KUALA Lumpur City Hall’s (DBKL) most prized possession –- the 118-year-old Panggung Bandaraya building –- is reopening its doors and presenting its very first show in three years.
After months of hacking and drilling, repair and upgrading works are finally complete, and the building has been disinfected several times.
A special programme is being planned for this Saturday that will see music and light return to Kuala Lumpur’s oldest theatre which is located on Jalan Raja, opposite Dataran Merdeka.
Completed in 1902, the building was the former headquarters of Kuala Lumpur Municipal Council and the office of the second mayor of Kuala Lumpur, Tan Sri Yaakob Latiff.
Panggung Bandaraya was left vacant since three years ago after the widely successful musical Mud — The Story of Kuala Lumpur ended its run on April 30,2017.
The building was handed back to DBKL and later returned to the National Heritage Department.
During the two years when Panggung Bandaraya was closed, and due to its proximity to the river, it began to fall apart from termite infestation and lack of maintenance.
Following StarMetro’s exclusive report in 2017 highlighting the conditions of heritage buildings in the area, the government decided to surrender four buildings to DBKL under the custodianship of Federal Territories Ministry, except for the Sultan Abdul Samad building that is still directly under Tourism, Arts and Culture Ministry (Motac) and DBKL is only responsible for maintaining its facade.
All these buildings are gazetted as National Heritage under Category One of the National Heritage Act 2005.
Since January this year, DBKL’s Project Implementation and Building Maintenance Department had been working non-stop to get the Panggung Bandaraya building operational before National Day celebrations this month.

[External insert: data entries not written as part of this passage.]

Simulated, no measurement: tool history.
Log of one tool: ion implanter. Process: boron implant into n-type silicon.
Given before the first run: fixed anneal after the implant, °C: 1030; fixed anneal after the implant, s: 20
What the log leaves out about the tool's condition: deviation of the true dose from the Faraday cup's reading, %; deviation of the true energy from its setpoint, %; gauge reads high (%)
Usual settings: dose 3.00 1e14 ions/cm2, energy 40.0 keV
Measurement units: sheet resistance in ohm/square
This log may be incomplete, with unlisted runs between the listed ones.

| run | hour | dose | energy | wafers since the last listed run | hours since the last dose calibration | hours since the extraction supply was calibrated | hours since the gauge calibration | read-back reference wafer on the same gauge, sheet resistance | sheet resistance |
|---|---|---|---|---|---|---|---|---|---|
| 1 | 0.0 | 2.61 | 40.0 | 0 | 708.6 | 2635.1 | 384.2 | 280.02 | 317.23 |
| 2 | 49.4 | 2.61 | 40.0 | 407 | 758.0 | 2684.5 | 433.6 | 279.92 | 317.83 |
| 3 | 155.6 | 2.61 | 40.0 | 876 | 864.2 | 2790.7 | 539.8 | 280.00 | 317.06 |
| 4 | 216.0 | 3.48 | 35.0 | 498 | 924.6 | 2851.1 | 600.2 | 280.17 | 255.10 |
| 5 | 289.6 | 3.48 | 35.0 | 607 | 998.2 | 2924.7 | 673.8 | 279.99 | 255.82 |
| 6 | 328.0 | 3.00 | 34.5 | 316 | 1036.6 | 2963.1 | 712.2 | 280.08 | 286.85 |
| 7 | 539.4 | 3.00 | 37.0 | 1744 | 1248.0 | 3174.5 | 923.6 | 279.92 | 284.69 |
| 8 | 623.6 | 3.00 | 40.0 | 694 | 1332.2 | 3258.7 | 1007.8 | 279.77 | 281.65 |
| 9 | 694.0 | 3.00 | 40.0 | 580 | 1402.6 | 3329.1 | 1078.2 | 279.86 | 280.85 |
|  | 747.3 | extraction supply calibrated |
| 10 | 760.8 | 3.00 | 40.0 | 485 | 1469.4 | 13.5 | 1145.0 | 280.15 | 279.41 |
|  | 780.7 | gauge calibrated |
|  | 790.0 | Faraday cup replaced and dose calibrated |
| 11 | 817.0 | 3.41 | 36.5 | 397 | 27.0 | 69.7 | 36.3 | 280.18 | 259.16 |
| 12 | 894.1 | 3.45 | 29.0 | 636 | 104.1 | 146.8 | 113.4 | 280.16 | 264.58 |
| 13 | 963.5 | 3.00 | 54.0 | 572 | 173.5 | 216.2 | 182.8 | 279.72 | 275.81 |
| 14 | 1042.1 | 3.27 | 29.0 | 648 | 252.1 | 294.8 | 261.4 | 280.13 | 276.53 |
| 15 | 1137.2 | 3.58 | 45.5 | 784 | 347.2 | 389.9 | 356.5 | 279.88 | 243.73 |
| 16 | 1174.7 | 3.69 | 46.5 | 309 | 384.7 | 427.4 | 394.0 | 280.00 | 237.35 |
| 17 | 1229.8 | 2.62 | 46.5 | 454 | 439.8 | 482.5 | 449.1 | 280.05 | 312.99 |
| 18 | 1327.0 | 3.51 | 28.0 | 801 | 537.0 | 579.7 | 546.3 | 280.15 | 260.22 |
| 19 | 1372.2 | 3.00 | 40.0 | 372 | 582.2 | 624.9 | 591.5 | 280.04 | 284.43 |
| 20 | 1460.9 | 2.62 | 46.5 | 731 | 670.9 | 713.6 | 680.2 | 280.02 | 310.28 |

“We were given four buildings to resuscitate.
“First is Lot 69 which comprises two blocks that make up Panggung Bandaraya.
“Next door to that is the former Sanitary Board building, ’’ said department director Norzaini Noordin.
“Beside the Sanitary Board building is the Federated Malay States Survey Department headquarters.
“And in front of it is the old Supreme Court building.
“Panggung Bandaraya and the Supreme Court buildings were in much better shape than the other two (Sanitary Board and Survey Department), which were no longer safe to step into, ’’ she added.
Norzaini’s department was allocated RM6mil from last year’s budget to repair both the Panggung Bandaraya and the Sanitary Board buildings.
She felt that it was more practical and prudent to work on Panggung Bandaraya first, to monetise it.
In last year’s DBKL budget report, Kuala Lumpur mayor Datuk Nor Hisham Ahmad Dahlan announced an allocation of RM120mil for the four buildings, but the money was to be used over several phases to carry out preservation, restoration and conservation work.
“Let’s be practical. RM120mil is not enough to conserve four heritage buildings.
“So we have to find ways to monetise the buildings so that they pay for themselves in the long run.
“Since Panggung Bandaraya was in much better shape than the rest, we worked on it first and now I am happy to say that it is ready for its first show, ’’ said Norzaini.
She revealed that it took a little over RM3mil to repair Panggung Bandaraya, and most of the work went into replacing the air-conditioning and public-address systems.
The Turkish fountain at the entrance built as part of the River of Life project was also repaired.
Apart from termite infestation, the furniture was still in pretty good condition and was retained.
“We wanted Panggung Bandaraya to be the catalyst for growth in the area.
“It has all the right ingredients, the courtyard, fountain, old antique gates and French style windows, so we worked on that aspect, ’’ said Norzaini.
Now that Panggung Bandaraya is ready, her next project is the old Supreme Court building which she says has a lot of potential.
“Once that is ready, we hope to attract investors to develop it further.
“We have to make sure that it is economically viable and the business can generate income for the city while covering future costs for upkeep.
“And then hopefully we have more funds to take on the Sanitary Board and Survey Department buildings, which require a lot more work and money to rehabilitate, ’’ she said.